Volume 53 - Article 12 | Pages 325–342
The distortion of fertility due to migration: A comparative analysis of migrants in the Netherlands and stayers in Poland
By Nasim Ahamed Mondal, Agnieszka Fihel, Weronika Kloc-Nowak
Abstract
Background: Several studies have shown that migrants from Central and Eastern Europe to Western Europe experience an increase in fertility after migration. The literature on migrants’ childbearing patterns offers several explanations for this phenomenon.
Objective: This study examines the childbearing of Polish women who migrated to the Netherlands, comparing their fertility to that of non-mobile Polish women.
Methods: Using the Families of Poles in the Netherlands (FPN) survey and the Generations and Gender Survey (GGS) for Poland, we calculate the Total Fertility Rate (TFR) and average number of children for Polish female migrants in the Netherlands by cohort, socio-demographic characteristics and declared migration objective.
Results: The TFR for Polish migrants, standardised according to the sending population distribution by age, education, partnership status and region of origin, was 1.02. Before and in the year of migration, their TFR was 0.87. Already in the first year after migration, the TFR increased to 1.76 and remained elevated, especially for family migrants, but declined considerably in the fourth year after migration.

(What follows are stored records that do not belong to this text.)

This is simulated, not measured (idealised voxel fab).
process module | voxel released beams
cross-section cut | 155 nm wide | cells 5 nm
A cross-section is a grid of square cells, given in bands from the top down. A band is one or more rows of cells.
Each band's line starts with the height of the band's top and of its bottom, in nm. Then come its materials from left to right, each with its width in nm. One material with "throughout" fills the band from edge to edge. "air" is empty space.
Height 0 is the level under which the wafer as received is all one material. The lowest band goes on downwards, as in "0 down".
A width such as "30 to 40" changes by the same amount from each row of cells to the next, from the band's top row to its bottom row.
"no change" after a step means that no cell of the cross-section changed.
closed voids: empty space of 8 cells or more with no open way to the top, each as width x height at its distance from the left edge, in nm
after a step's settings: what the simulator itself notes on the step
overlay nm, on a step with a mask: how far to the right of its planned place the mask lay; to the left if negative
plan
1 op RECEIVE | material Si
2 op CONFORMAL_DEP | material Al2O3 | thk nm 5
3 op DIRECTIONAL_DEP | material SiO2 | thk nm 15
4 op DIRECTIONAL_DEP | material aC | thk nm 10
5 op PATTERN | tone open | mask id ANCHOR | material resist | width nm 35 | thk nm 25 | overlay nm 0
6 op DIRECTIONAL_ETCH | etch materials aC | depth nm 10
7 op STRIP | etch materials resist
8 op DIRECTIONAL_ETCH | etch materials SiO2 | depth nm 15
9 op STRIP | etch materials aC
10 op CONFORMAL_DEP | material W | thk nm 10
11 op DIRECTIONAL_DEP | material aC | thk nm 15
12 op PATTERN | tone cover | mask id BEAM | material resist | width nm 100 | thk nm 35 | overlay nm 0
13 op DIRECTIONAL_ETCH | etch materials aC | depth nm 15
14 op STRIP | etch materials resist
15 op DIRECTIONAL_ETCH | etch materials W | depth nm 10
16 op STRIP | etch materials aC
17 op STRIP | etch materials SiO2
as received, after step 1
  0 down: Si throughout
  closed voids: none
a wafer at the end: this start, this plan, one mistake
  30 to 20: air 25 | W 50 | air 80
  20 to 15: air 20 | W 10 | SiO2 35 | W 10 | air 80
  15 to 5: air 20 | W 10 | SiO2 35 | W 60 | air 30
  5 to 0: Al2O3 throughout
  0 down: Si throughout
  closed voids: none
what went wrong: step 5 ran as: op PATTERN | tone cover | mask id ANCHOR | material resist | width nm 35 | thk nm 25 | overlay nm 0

Conclusions: Controlling for observable socio-demographic differences between migrants and the sending population does not explain the differences in fertility. Family migrants experienced an increase in fertility after migration, suggesting an interrelation between mobility and childbearing timing. Women declaring other reasons for migration experienced a smaller and less sustained increase in fertility. Childbearing patterns were most distorted for those who migrated during peak childbearing years.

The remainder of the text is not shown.